EXHIBIT (a)(5)

                             OFFER TO PURCHASE FOR CASH
             ANY OR ALL OUTSTANDING SHARES OF COMPANY COMMON STOCK
                                       OF
                            PLM INTERNATIONAL, INC.
                                       AT
                    $3.46 PER SHARE OF COMPANY COMMON STOCK
                                       BY
                            MILPI ACQUISITION CORP.

 THE OFFER AND WITHDRAWAL RIGHTS WILL EXPIRE AT 12:00 MIDNIGHT, NEW YORK CITY
 TIME, ON TUESDAY, FEBRUARY 6, 2001, UNLESS THE OFFER IS EXTENDED.

                                                               December 29, 2000

To Our Clients:

    Enclosed for your consideration is an Offer to Purchase, dated December 29,
2000 (the "Offer to Purchase"), and the related Letter of Transmittal (which,
together with the Offer to Purchase and any amendments or supplements thereto,
collectively constitute the "Offer") in connection with the offer by MILPI
Acquisition Corp., a Delaware corporation ("Purchaser"), to purchase any and all
of the shares of Common Stock, par value $.01 per share ("Company Common
Stock"), of PLM International, Inc., a Delaware corporation (the "Company"),
that are issued and outstanding (the "Shares"), for $3.46 per share of Company
Common Stock, to the seller in cash, upon the terms and subject to the
conditions set forth in the Offer to Purchase.

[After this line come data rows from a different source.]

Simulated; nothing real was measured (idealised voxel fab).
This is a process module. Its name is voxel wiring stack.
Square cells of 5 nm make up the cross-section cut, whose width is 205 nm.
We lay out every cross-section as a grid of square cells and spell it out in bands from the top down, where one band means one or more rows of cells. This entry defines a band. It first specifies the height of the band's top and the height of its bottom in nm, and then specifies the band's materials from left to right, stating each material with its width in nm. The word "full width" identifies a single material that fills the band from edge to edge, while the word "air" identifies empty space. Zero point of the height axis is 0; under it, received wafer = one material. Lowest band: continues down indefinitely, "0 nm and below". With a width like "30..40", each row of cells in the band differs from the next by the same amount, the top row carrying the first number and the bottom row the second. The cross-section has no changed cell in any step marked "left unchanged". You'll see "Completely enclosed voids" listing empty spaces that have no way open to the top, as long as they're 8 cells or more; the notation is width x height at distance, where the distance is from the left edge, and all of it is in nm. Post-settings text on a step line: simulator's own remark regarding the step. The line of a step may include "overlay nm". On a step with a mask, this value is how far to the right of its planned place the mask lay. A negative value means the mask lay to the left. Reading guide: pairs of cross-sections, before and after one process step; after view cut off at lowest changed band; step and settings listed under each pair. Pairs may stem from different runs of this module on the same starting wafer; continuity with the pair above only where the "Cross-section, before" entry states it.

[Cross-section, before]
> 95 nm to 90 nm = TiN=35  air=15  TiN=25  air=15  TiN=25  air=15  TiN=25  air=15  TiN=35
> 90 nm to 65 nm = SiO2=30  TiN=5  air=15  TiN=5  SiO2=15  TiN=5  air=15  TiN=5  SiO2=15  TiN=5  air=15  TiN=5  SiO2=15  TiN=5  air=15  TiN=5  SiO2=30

    WE ARE (OR OUR NOMINEE IS) THE HOLDER OF RECORD OF SHARES HELD FOR YOUR
ACCOUNT. A TENDER OF SUCH SHARES CAN BE MADE ONLY BY US AS THE HOLDER OF RECORD
AND PURSUANT TO YOUR INSTRUCTIONS. THE LETTER OF TRANSMITTAL IS FURNISHED TO YOU
FOR YOUR INFORMATION ONLY AND CANNOT BE USED BY YOU TO TENDER SHARES HELD BY US
FOR YOUR ACCOUNT.

    We request instructions as to whether you wish to have us tender on your
behalf any or all Shares held by us for your account, upon the terms and subject
to the conditions set forth in the Offer.

    Your attention is directed to the following:

        1. The offer price is $3.46 per share of Company Common Stock, in cash,
    without interest thereon.

        2. The Offer is being made for any or all of the outstanding Shares.

        3. The Board of Directors of the Company has unanimously determined that
    the Merger Agreement (as defined in the Offer to Purchase) and the
    transactions contemplated thereby, including each of the Offer and the
    Merger (as defined in the Offer to Purchase), are advisable, fair to, and in
    the best interest of, the holders of Shares, has approved, adopted and
    declared advisable the Merger Agreement and the transactions contemplated
    thereby, including each of the

    Offer and the Merger, and has resolved to recommend that the holders of
    Shares accept the Offer and tender their Shares pursuant to the Offer.

        4. THE OFFER AND WITHDRAWAL RIGHTS WILL EXPIRE AT 12:00 MIDNIGHT, NEW
    YORK CITY TIME, ON TUESDAY, FEBRUARY 6, 2001, UNLESS THE OFFER IS EXTENDED.

        5. The Offer is conditioned upon, among other things, (i) there having
    been validly tendered and not withdrawn prior to the expiration of the Offer
    at least 50.1% of the Company's then outstanding common stock, or
    approximately 3,784,810 shares (based upon the number of shares outstanding
    as of December 28, 2000 and subject to adjustments for stock splits, stock
    dividends, recapitalizations and similar events) (including any shares of
    Company Common Stock owned by the Purchaser or any affiliate of the
    Purchaser on the date such shares are purchased pursuant to the Offer) and
    (ii) the applicable waiting period under the Hart-Scott-Rodino Antitrust
    Improvements Act of 1976, as amended, having expired or been terminated
    prior to the expiration of the Offer, if applicable. The Offer is also
    subject to certain other conditions contained in the Offer to Purchase. See
    Sections 1 and 14 of the Offer to Purchase which set forth in full the
    conditions to the Offer.

        6. Tendering stockholders will not be obligated to pay brokerage fees or
    commissions or, except as otherwise provided in Instruction 6 of the Letter
    of Transmittal, stock transfer taxes with respect to the purchase of Shares
    by the Purchaser pursuant to the Offer.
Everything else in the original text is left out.